Read each character of argument in a batch file

Question

sample input in cmd:

test.bat /p 1,3,4

expected result:

1
3
4

my codes so far:

@echo off
set arg = %1
set var = %2
if (%1)==(/p) (
... need code that will read and print each character of var
)

Answer 1

There is a potential problem with your question. If test.bat is:

@echo %1%

Then

test 1,2,3

Prints:

1

Because, in this context, the comma is treated as an argument delimiter.

So you either need to enclose in quotes:

test "1,2,3"

Or use a different internal delimiter:

test 1:2:3    

Unless you want the parts to be placed in %2, %3, etc., in which case you problem is solved by a trivial use of SHIFT.
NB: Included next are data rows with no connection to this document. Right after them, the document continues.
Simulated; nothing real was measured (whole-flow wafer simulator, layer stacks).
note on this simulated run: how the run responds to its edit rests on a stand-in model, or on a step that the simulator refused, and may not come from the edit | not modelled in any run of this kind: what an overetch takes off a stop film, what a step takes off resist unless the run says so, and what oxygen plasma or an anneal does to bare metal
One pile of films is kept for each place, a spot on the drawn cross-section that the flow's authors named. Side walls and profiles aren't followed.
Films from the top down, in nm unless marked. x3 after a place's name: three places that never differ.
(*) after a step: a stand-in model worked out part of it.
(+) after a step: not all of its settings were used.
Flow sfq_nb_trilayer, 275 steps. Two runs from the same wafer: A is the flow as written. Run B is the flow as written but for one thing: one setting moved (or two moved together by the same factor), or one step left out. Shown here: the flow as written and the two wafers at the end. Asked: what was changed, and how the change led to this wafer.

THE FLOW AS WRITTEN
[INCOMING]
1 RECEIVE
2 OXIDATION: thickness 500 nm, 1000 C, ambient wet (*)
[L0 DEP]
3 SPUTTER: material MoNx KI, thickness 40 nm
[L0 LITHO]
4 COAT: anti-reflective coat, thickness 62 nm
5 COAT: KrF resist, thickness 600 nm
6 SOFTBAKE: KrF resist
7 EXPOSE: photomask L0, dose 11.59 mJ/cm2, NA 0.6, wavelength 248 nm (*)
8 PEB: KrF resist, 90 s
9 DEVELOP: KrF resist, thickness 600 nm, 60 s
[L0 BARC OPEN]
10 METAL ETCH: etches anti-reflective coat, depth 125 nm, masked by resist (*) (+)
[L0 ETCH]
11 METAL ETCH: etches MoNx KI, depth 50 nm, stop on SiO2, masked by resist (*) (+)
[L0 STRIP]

For my solution I have elected to require quotes around the group parameter, "1,2,3" (though this is easily adapted for a different delimiter by changing delims=, to specify the character you want to use).

@echo off
setlocal ENABLEDELAYEDEXPANSION ENABLEEXTENSIONS

set args=%~2

if "%1"=="/p" (
:NextToken
    for /F "usebackq tokens=1* delims=," %%f in ('!args!') do (
        echo %%f
        set args=%%g
    )
    if defined args goto NextToken
)

Call like:

readch.bat /p "1,2,3"

%~2 is used to remove the quotes.

The FOR statement parses args, puts the first token in %f and the remainder of the line in %g.

The `goto NextToken' line loops until there are no more tokens.